World Literacy Foundation – tackling illiteracy in Uganda

Right now, in this day and age:
20 million classrooms lack basic educational resources.
In Africa, 11 million children leave school without completing basic primary education.
In 2010, 61 million primary school age children were not enrolled.
59 million children cannot read, write, or do basic maths.
1.2 billion children have little or no access to basic learning resources, electricity or internet.
1 out of 5 people in the world cannot read or write.

This post is going to be slightly different to usual. Today I’m going to shamelessly talk about this charity I work for that is battling all of those statistics that I just listed; the World Literacy Foundation.

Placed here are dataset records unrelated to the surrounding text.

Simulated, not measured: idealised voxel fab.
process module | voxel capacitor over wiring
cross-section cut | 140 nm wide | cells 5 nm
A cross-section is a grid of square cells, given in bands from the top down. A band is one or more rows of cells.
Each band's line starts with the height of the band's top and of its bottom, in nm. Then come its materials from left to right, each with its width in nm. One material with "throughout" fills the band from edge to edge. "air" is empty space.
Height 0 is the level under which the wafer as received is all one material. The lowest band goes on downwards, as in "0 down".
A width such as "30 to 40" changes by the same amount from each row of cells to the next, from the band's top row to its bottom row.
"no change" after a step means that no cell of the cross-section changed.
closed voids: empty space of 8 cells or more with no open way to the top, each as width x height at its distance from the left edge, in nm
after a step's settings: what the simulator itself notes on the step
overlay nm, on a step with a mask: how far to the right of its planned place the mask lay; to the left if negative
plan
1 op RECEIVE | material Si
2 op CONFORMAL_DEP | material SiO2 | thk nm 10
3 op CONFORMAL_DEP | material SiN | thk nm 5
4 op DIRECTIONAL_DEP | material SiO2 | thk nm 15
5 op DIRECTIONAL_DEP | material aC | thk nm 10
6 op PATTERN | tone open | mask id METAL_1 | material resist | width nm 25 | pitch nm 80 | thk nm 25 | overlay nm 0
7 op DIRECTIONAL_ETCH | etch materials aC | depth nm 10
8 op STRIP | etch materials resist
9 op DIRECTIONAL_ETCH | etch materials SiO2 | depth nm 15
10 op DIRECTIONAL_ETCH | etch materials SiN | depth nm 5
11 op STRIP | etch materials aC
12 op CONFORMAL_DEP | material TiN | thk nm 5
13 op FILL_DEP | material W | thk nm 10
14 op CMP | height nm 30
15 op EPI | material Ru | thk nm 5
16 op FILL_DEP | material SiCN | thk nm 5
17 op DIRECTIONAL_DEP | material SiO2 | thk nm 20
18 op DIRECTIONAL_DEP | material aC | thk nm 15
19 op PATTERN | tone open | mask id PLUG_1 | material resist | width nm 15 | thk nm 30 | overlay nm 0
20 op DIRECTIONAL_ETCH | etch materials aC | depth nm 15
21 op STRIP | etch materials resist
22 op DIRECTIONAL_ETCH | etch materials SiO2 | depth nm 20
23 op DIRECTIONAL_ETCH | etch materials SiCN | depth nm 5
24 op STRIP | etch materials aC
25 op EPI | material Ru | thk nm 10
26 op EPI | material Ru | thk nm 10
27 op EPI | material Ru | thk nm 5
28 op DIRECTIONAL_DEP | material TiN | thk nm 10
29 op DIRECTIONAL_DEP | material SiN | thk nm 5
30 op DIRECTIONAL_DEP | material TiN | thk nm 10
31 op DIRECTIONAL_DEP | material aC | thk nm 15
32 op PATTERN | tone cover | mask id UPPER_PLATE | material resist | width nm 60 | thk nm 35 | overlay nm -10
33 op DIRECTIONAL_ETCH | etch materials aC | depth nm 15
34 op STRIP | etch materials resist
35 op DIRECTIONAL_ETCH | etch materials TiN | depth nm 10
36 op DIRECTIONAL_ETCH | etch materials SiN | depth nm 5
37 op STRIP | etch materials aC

This year 100% of the money raised for them will go to the Sun Book Tablet project currently running in Northern Uganda where there is the highest poverty and illiteracy rate in the country. The Sun Book tablet is an innovative, low-cost, solar powered, tablet with pre-loaded educational content. It contains hundreds of books, learning applications, lessons plans, student assessments and many other interactive tools. Powered with solar chargers and pre-loaded with educational content, the Sun Book tablet has been designed and tailored to meet the needs of classrooms in “off the grid” settings that lack electricity and the Internet. The Sun Book tablet aims to provide the most enriching and empowering learning experiences to children in off the grid environments. Greater access to quality education provided by the Sun Book tablet provides beneficiaries with an opportunity to acquire the literacy and numeracy skills needed to succeed in school, enhance social inclusion, secure employment and ultimately bring themselves, family, community and country out of poverty.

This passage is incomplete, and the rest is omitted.